I have to accept something.
I have been angry lately. Angry ALL the time. I feel how unhealthy it is. I am just mad. At everything.
Luckily, I’ve been so mad that my OCD has been getting some serious sass from me, and I’ve faced my obsessions and compulsions with a strength that I have never had before. But I really doubt being angry is the answer, although being so fed up that I will do whatever it takes to change my reaction to my OCD is a start.
I started to ponder this morning about why it is that I feel so on edge? Why do things that usually bring me joy suddenly feel taxing? Relationships? People? Activities? Pursuit of my goals? Nothing about those things has changed; they still make me happy, I want them, and they have not become more demanding or difficult themselves. It has just been keeping up with the usual balancing act that makes me angry. I’m dropping the ball left and right, and this morning, wanted to just chuck quite a few of those proverbial balls. I felt so stretched thin that the usually rejuvenating act of going to church was abandoned. I love church! It refuels me! Spending time with God is part of who I am, and always brings out the best in me. But I just can’t do one more thing right now…

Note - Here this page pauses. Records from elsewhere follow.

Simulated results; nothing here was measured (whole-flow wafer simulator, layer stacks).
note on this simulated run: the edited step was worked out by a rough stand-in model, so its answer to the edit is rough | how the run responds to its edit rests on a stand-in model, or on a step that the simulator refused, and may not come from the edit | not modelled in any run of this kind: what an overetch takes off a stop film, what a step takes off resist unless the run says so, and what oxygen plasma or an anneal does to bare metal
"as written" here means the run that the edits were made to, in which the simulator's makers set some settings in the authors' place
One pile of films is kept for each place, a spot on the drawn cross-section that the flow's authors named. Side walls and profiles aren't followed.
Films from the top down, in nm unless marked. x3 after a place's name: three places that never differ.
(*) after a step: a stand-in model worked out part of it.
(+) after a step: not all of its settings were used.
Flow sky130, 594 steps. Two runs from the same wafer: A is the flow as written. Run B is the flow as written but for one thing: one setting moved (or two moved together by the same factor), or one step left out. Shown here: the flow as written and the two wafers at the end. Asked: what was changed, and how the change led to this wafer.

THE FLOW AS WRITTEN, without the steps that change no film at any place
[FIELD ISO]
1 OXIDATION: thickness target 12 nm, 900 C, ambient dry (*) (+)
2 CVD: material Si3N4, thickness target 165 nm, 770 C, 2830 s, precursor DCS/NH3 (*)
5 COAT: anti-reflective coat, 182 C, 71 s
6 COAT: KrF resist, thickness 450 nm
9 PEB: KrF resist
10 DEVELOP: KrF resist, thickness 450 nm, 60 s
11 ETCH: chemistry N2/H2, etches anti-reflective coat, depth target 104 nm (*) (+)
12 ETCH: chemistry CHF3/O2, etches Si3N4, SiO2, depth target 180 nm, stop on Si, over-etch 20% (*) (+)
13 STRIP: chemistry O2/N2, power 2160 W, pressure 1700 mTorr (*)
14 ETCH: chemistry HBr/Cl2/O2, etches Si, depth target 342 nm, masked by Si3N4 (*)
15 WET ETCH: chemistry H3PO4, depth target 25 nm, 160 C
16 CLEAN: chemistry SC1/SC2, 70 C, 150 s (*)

I realized, I’m not meeting my basic needs. It’s time to accept that. Abraham Maslow’s hierarchy of needs. How am I supposed to meet those higher order needs when the bottom of the pyramid is cracking? Sleep, nutrition, and thanks to OCD, threats to my sense of safety and security, have been eroded away this semester, and my personal hierarchy is tipping and swaying precariously.
I don’t have a solution; I’m in one of those seasons right now that we all go through every so often, where we finish one task just to be moved onto the next until a month later we feel crazy and we haven’t been the healthy dose of selfish we all need. It just feels good to identify and accept it. I was beginning to feel like I might just be a crappy human being who fails at basic life; that I should abandon all and crawl under a rock or just be a hermit somewhere far away. It’s nice to know I just need to get back to basics in order to get back to my old self. OCD will be quite the crack in my foundation to tackle and one that will require attention over and over and over again, but I need to do what I need to do. I need to tell people “time out” and take care of myself some of the time, because I can’t be what everyone wants me to be all of the time. And If I don’t take care of myself with the occasional time out, then I will soon be meeting those higher order needs and commitments that are very important none of the time.
I realize that maybe I am weak? That other people can do all these basic life things and MORE and not have a crazy day where they drop all they juggle and hide away? Why is it that my friend who also works, is a competitive student, has tons of deadlines, & volunteers, but on top of that has a kid and husband, isn’t getting mad at the world? I don’t know. Oh well. Comparisons are useless. I am in this body. I have this brain. I have my past experiences that shaped me. I have my present situation. All we can do is be the best version of ourselves, right? I’m not gonna morph into my super-human friend anytime soon. Part of this life journey is accepting my own limitations and making it work.
So I hope you are taking your day of rest today. Get sleep. Eat something that you cooked for yourself. Take a bubble bath. Take time getting ready. Paint your nails. Let your phone go to voice mail; your friends will have to understand. And hopefully, you and I won’t wait until we drop everything we have to juggle before we do some of those things.